Our Mayor demonstrated his amazing sleight of hand abilities at today’s council meeting. As a result of the tragic impact of the recent cyclones, the Mayor offered to give $3000 of his Mayoral Discretionary fund to the personal hardship fund for cyclone relief. A noble action. Unfortunately, in the same report, he requested funding for a paid-for vacation to Kiyosato to sip Saki in celebration of the 120-year friendly city anniversary to the tune of $3000.
I am not sure that businesses and individuals whose livelihoods and lives are in tatters would appreciate the irony of this situation, especially given the $130,000 salary that the mayor is on. However, when one councillor asked the mayor if he was happy to be known as the mayor who gives with one hand and takes with the other he confirmed that he was. I personally am left speechless.

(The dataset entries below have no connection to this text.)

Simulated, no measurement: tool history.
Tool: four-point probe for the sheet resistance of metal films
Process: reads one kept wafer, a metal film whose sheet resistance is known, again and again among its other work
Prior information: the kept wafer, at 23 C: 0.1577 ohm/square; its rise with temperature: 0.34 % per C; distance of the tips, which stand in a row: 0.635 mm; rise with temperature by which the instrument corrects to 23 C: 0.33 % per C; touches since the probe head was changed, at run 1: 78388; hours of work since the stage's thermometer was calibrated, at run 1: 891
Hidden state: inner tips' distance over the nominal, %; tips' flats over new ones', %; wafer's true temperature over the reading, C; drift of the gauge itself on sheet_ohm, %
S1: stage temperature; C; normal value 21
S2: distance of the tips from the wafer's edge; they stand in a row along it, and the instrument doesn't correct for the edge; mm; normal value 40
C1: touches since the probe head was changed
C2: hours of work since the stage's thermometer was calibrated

Cr greening suggested that like fringe benefit tax, council should only fund half of the mayor’s trip to Japan given there was likely to be some private benefit. Although some might perceive that approach as funding a one-way ticket?
But wait, there is more …
At the previous full council meeting, I moved a proposed motion to amend standing orders to allow youth representatives to sit in on council meetings and I included an extra point to remove the abilities of chair’s to use a casting vote in the case of a tied vote. I did this because I have lost confidence in the Mayor’s ability to use his casting vote in a financially prudent manner (as his track record has been to use his extra vote to spend money – such as $3million extra on the dam, and $80 thousand for temporary grandstand seating).
However, instead of allowing the motion to be put the Mayor chose to ignore my amendment and put the motion as it was originally drafted. At the time he said that the alteration was out of scope and that the casting vote discussion would come back to council in a future workshop. Magically, there was no record of this debate, the proposed amendment, or the fact that I moved the motion that appeared in the minutes of the previous meeting.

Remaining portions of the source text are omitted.